A header file for colours.

Call me nuts, but I was fed up with specifying vectors for colours and then one fine day intelligence dawned!

I figured why not convert the HTML colour constants to RGB values and store them in a header file with their OpenGL names of course.

Now if you want red

you have glLightfv(GL_LIGHT0,GL_DIFFUSE,red);

just #include<colour.h>

Its a great convenience.

(PS. Sorry if this work has already been done)

just mail me at

ag_iitkgp@yahoo.co.uk

for the file. Its free!

Yeah, I got fed up with writing 3.1415926535897932384626433832795 all the time, and had a brain wave…why not use the C preprocessor command #define.
So I came up with a header called pi.h
If you want it, email me on waste@mytime.com

ill be glad to have your pi.h, I have a program in which I have to write 3.1415926535897932384626433832795 for 51 times.
Please email me it on dontpost@advanceforum.com :smiley:

OMG I would have never thought of this! Geniuses you are.

BAHAHAHAHA! :smiley:

-SirKnight

I think that its not appropriate to post this kind of things to Advanced forum.

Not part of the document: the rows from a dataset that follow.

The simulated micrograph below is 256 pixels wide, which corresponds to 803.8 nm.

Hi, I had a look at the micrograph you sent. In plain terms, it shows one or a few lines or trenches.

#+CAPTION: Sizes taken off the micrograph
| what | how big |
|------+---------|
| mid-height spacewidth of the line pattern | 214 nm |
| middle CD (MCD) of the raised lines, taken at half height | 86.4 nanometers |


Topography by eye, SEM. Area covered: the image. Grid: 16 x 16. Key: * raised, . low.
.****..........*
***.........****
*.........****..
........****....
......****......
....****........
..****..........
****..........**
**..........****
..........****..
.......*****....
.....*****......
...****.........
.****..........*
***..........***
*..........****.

certainly not, but this time it ended up
having a great entertainment value :smiley:

by the way: M_PI (M_PI_2, M_PI_4), M_E and some
other constants can be found in math.h …

Yeah, with small trick… At least in MSVC

Snippet from math.h

/* Define _USE_MATH_DEFINES before including math.h to expose these macro
 * definitions for common math constants.  These are placed under an #ifdef
 * since these commonly-defined names are not part of the C/C++ standards.
 */

AFAIK, Nvidia SDK files included M_■■ definitions with higher precision. I allways wondered why, if everything is droped down to float, multiplied via float arithmetic x times and is ruinded via z precision…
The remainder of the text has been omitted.